It's almost impossible not to compare HBO's sweeping melodramatic wartime drama 'Parade's End' to the insanely popular 'Downton Abbey.' Both of them take place around the same time period, and both are fiercely observant of how the upper class finds reasons to hate life in spite of their fortunes and prestige. That's where the similarities dry up though. Where 'Downton Abbey' is a revolving à la carte of relatable and likable characters, 'Parade's End' is a precession of depressed, lonely characters. It's an introspective somber affair that may leave 'Downton' fans cold and indifferent.
Christopher Tietjens (Benedict Cumberbatch) is the reason for all the gloom. He's a high-ranking government official still trying to hold onto the relics of a bygone era. The politics in Britain are shifting swiftly and Tietjens finds himself clinging to outdated social mores. He's a genius when it comes to numbers – he corrects encyclopedias in the margins for fun – which is why he's working in a government division in charge of statistics. Only the government isn't concerned in the right numbers, they simply want stats that back up whatever position they're behind. Tietjens is highly annoyed by all this.
That's not what's made him so melancholy though. Along with being unhappy in his profession, Tietjens finds himself in a loveless marriage with a conniving, manipulative wife who apparently lives only to make poor Tietjens suffer. Sylvia (Rebecca Hall), is a uncaring socialite who parties too much and cares too little. She grows increasingly weary of Tietjens straight-laced attitude. She finds that trying to get a rise out of her husband is about the only purpose she has left in life. Watching consummate nice girl Rebecca Hall take on such a loathsome character was somewhat disconcerting. Watching Sylvia suck the life and soul out of her husband was astonishingly brutal, knowing that it was Rebecca Hall made it borderline unbelievable.
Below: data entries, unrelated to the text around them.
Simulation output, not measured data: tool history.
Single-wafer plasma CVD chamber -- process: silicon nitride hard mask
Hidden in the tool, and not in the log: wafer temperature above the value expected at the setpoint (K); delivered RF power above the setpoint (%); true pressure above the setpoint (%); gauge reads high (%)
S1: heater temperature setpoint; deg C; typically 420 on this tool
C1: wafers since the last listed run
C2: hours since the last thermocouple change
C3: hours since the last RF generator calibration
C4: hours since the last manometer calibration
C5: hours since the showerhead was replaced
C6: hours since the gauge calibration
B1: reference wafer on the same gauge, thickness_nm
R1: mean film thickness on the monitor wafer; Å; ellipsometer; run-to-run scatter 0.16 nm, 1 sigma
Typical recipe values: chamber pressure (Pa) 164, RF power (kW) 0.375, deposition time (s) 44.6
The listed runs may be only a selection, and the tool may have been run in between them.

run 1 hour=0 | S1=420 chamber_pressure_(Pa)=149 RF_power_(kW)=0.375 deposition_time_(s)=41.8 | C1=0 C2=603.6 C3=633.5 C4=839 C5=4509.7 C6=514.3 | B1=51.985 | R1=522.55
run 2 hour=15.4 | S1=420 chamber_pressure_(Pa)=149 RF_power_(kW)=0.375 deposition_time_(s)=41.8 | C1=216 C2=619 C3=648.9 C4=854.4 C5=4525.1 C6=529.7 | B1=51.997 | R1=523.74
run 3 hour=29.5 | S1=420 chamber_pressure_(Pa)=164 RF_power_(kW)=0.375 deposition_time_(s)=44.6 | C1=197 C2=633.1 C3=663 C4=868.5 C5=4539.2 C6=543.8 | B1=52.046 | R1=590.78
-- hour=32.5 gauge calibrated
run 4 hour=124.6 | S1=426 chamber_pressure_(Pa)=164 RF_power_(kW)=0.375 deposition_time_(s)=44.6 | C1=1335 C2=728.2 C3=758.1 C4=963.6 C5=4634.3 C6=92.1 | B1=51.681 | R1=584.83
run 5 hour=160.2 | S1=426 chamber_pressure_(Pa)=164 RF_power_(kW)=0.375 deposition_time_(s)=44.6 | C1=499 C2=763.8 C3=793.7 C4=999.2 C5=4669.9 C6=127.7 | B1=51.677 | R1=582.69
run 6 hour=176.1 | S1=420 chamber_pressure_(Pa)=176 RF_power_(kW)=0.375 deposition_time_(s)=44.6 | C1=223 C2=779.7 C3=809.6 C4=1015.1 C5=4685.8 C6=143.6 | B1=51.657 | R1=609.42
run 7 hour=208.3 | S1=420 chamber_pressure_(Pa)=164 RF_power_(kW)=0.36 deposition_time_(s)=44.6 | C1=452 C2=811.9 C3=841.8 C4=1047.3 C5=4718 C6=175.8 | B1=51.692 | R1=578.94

'Parade's End' doesn't have that instant likability that 'Downton' possesses. If you're not interested in one storyline all you have to do is wait five minutes and 'Downton' has moved onto something else. That isn't the case here. Based on Ford Max Ford's original story, 'Parade's End' covers ten tumultuous years (1914 – 1924). The sorrowful life of the stoic Tietjens is played out against a backdrop of war and social unrest.
It's the intense drama that may turn people off. Dry eyes are hard to come by here. More often than not, tears are rolling down cheeks and hushed conversations of great import are taking place. It's all serious all the time. Correction, not all the time. However, when the show tries to throw in humor here and there it feels distractingly disjointed juxtaposed with the utter seriousness of everything else.
A love triangle soon forms as Tietjens finds a younger woman. A woman who understands him and wants to be with him. Valentine Wallop (Adalaide Clemens) is as cute as a button and Tietjens is instantly attracted to her. Although, being the principled man that he is, he resists. Even though his wife has had affairs that he knows of, he still won't do the same to her.
While I didn't outright dislike 'Parade's End,' I will admit that it requires a certain viewer in a certain mood. It's definitely well-shot and expertly produced. Cumberbatch is as good as he's ever been. It's just that the overt dramatics have a tendency to be lamentably underwhelming.
Blu-ray: Vital Disc Stats
This HBO release comes in a standard Blu-ray keepcase. There are five episodes in the mini-series each one around an hour long. There are two 50GB Blu-ray Discs included. The first disc has episodes 1 – 3, while the second disc holds 4, 5, and the special features. An UltraViolet Digital Copy is also included. This release is coded for Region A use.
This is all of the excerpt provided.